It was a historic moment for Rwanda and the cricket fraternity as the country’s first international cricket stadium was launched on Saturday.
The state-of-the-art Gahanga Cricket Stadium, which sits on 4.5 hectares (11 acres), was inaugurated by President Paul Kagame.
The construction of the permanent home for developing the sport in the country cost $1.3 million (about Rwf950million), mainly raised by international cricket players eager to see the game take off in Rwanda.
The effort was spearheaded by Rwanda Cricket Stadium Foundation which was set up by Alby Shale, the son of the late British politician and cricket lover, Christopher Shale who visited Rwanda to do aid work.
“We are very happy to have this cricket pavilion and ground built, and by that, we remember Christopher Shale, in whose memory this has been built,” President Kagame said at the opening.
“It is a great pleasure for us to have this facility which will see more young men and women playing and improving their skills. It is also good for us to have partners in the United Kingdom,” he added.
Eric Dusingizimana, the national team captain, helped raise funds for the stadium by setting a Guinness World Record by batting for 51 hours straight last year.
“This is an exciting development for us and the younger generation is going to benefit heavily from this,” said the 31-year-old captain.
Rwanda also holds the world record for women after Cathia Uwamahoro, a national team cricket player, became the first woman to bat for 26 hours.
The new stadium has been built to international standards, making it the first of its kind in the East African region.
The inauguration ceremony attracted over 200 high profile cricket personalities from different parts of the globe, but majority came from the UK.
The facility, which has a luxurious bar (club house), offices and changing rooms, will also have an HIV/AIDS awareness unit to provide testing and counseling services.
For the last 15 years, Rwanda Cricket Association (RCA) estimates that close to 10,000 Rwandans men and women of all ages have been introduced to the ‘gentleman’s game’.

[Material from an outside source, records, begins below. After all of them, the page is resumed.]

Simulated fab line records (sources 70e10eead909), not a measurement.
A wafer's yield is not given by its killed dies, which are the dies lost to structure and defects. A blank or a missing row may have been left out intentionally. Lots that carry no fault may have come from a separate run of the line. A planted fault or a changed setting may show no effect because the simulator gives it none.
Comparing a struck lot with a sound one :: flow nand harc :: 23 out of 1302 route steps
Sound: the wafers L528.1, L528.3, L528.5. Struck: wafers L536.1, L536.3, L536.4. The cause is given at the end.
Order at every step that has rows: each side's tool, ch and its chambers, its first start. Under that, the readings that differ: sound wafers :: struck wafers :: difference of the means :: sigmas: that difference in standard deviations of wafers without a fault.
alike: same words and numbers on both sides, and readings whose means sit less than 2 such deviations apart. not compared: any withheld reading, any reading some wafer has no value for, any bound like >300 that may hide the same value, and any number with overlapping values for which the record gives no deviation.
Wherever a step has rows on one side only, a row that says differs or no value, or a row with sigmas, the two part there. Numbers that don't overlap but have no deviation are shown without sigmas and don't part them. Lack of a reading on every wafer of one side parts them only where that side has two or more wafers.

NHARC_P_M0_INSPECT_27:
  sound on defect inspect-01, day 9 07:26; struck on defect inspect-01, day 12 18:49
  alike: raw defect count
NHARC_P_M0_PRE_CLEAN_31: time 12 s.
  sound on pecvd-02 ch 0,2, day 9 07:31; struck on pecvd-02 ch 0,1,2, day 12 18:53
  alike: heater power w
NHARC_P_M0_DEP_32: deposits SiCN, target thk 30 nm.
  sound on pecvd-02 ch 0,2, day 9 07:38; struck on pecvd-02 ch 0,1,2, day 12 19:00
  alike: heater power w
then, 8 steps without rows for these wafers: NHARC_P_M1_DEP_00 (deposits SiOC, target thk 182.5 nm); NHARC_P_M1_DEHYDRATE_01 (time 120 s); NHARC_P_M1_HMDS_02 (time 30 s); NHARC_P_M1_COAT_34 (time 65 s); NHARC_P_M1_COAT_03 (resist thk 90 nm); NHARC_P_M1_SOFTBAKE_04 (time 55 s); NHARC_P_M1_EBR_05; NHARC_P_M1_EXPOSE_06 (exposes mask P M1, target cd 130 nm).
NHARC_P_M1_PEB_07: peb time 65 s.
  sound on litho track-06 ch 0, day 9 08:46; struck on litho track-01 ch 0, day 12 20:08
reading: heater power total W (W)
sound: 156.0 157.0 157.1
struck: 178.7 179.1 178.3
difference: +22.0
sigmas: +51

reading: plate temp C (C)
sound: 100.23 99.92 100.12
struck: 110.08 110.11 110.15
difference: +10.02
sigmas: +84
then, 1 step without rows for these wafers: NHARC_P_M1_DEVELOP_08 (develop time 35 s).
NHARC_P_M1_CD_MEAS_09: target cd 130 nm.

The opening was attended by the Minister of Sports and Culture Juliane Uwacu, Rwanda Cricket Stadium Foundation (RSCF) Project Director Alby Shale.
Others included; Michael Paul Vaughan (OBE) a former English cricketer captain, Alan Higgin, the Chief Investment Officer at Coutts & Company, former South African cricketer and current CEO of the International Cricket Council (ICC) David John Richardson, Sarah Ferguson the Duchess of York and British writer, as well as William Russell the Sheriff of the City of London, among others.